State Sen. Danielle Conrad of Lincoln, who returned to the Legislature after leaving in 2015 due to term limits, said this year’s proposed committee assignments were designed to promote a “radical, partisan agenda” but will instead serve to stifle productive debate within committees and sew discord.
“It doesn’t have to happen this way, and it usually doesn’t,” Conrad said.
Process was followed
Thurston Sen. Joni Albrecht, who chairs the Committee on Committee, which voted 12-1 Thursday to approve a preliminary slate of committee members, defended the decisions, as did new Speaker of the Legislature John Arch of LaVista.
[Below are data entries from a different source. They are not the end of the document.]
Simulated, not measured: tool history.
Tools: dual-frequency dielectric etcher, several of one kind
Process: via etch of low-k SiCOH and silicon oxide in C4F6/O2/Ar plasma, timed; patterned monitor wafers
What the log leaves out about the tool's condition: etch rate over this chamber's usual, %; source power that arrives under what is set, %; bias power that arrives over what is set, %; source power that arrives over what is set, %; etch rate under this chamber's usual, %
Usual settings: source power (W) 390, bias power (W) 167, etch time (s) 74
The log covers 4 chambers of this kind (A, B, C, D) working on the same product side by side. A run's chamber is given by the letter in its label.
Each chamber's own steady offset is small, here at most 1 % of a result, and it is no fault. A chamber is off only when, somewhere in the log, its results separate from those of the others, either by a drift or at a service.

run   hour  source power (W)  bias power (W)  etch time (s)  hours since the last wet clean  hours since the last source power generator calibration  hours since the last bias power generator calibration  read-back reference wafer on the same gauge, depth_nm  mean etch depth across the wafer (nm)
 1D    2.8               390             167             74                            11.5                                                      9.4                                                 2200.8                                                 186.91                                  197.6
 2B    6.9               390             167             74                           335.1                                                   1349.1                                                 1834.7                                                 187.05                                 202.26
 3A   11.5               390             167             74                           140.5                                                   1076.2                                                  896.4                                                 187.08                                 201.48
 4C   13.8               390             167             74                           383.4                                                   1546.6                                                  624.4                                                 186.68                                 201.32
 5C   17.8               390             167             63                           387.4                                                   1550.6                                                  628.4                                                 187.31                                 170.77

Arch said the proper process was followed, and the proper vote was taken. He made the request to cut off the sometimes heated debate Friday and pick it up Monday, hoping that by then senators would accept the assignments and move on.
“That’s what I’d like to see on Monday,” Arch said.
The makeup of legislative committees can sometimes make or break an issue.
For instance, gun rights proposals have been frustrated in the past because the committee that considers such legislation didn’t support it; and comprehensive voter ID proposals in the past didn’t move forward because they couldn’t get out of a legislative committee.
School choice appears more likely
School choice bills have been blocked in the Education Committee in previous years. But the more conservative makeup of that panel this year appears much more favorable under the new committee chair, Sen. Dave Murman of Glenvil, who supports school choice, and with the recent election of Gov. Jim Pillen, who also supports choice.
Gretna Sen. Jen Day, a Democrat, said that she was replaced on the Education Committee by a new senator despite having served there for two years and having requested to be reappointed.
Conrad, who is also a Democrat, said that she was denied a request to serve on the powerful Appropriations Committee this year even though she’d served eight years on that committee in her prior stint as a senator. Instead, a first-year senator got the post.
Columbus Sen. Mike Moser said partisan considerations have always come into play in committee appointments, with Democrats getting a majority on some of the eight-member committees in the past despite being in the minority (by a margin of 32-17 this year).
Appointments pre-ordained
Omaha Sen. Machaela Cavanaugh questioned whether the Committee on Committees held early strategy sessions, without all members present, to decide which senators to appoint — or not appoint -—to certain committees.
Sen. Terrell McKinney of Omaha said he entered the 2023 session optimistic that many things could get accomplished this year, but he said the committee assignments proposed on Thursday have changed his mind.
“After yesterday, my optimism is going down the drain,” he said.